Open Hritikbansal opened this issue 1 year ago • 1 comments

Hi @tgxs002 , thanks for your work, and making the dataset and classifier open-sourced!

As a sanity check, I evaluated your trained HPC on the examples in the training data that are preferred by humans (S1), and the examples in the training data that are unpreferred by humans (S2).

I found that the average HPS in the setting S1 ~ 21.0 whereas the HPC in the setting S2 ~ 20.26. For a good classifier, I was hoping that the scores in the setting S2 be very low as compared to S1, but it is not the case. Does it mean that the HPC is not trained properly, but it seems contradictory because the paper claims that the HPC has good agreement with humans?

And if my evaluation numbers look too off, can you let me know what you are getting at your end?

Hritikbansal avatar Apr 05 '23 23:04 Hritikbansal

Hi Hritkbansal,

Thank you for your interest in our work! Based on the result you reported, the evaluation should have been adequately conducted.

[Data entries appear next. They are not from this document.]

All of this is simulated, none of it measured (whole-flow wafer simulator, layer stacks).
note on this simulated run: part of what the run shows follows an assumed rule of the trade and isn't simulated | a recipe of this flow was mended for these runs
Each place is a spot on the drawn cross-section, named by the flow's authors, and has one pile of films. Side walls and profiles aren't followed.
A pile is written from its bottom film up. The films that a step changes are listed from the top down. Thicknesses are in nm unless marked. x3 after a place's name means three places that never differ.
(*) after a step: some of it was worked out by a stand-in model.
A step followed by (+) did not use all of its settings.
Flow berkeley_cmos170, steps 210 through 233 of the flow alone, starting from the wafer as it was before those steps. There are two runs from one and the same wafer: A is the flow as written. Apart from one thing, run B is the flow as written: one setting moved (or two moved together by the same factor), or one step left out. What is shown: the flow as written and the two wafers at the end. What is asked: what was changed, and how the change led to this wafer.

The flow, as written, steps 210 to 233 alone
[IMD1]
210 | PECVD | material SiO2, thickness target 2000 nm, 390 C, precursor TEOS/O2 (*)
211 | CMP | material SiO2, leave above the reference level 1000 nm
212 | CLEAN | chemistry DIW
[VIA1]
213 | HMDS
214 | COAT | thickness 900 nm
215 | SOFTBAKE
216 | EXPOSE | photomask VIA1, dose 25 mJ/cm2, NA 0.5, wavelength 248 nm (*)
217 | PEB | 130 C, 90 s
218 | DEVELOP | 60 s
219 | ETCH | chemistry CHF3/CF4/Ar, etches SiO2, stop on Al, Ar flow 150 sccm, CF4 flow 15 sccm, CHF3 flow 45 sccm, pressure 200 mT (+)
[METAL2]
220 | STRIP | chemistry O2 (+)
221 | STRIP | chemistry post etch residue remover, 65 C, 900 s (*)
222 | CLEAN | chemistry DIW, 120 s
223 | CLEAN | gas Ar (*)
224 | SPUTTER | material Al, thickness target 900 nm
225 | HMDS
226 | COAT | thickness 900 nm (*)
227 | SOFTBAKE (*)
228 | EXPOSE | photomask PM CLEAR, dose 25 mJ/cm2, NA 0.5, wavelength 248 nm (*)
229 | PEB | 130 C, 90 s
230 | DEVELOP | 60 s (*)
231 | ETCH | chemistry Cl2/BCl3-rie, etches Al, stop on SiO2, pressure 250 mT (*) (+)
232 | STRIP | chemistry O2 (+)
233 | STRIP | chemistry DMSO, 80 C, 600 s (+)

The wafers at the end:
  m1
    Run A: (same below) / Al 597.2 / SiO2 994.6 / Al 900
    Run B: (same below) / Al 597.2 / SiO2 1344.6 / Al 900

The reasons that the HPSs are close between S1 and S2 are:

  1. HPC is finetuned from CLIP, and HPS is defined as the cosine similarity between the image feature and the text feature of the tuned model. Since the cosine similarity of the CLIP model has a bias (not centered at 0), the logit distribution of HPC is also influenced by that. You can easily verify this by Fig. 6 of our paper.
  2. Human preference is very diverse for different individuals, so the score distribution is relatively flat compared with traditional classification tasks.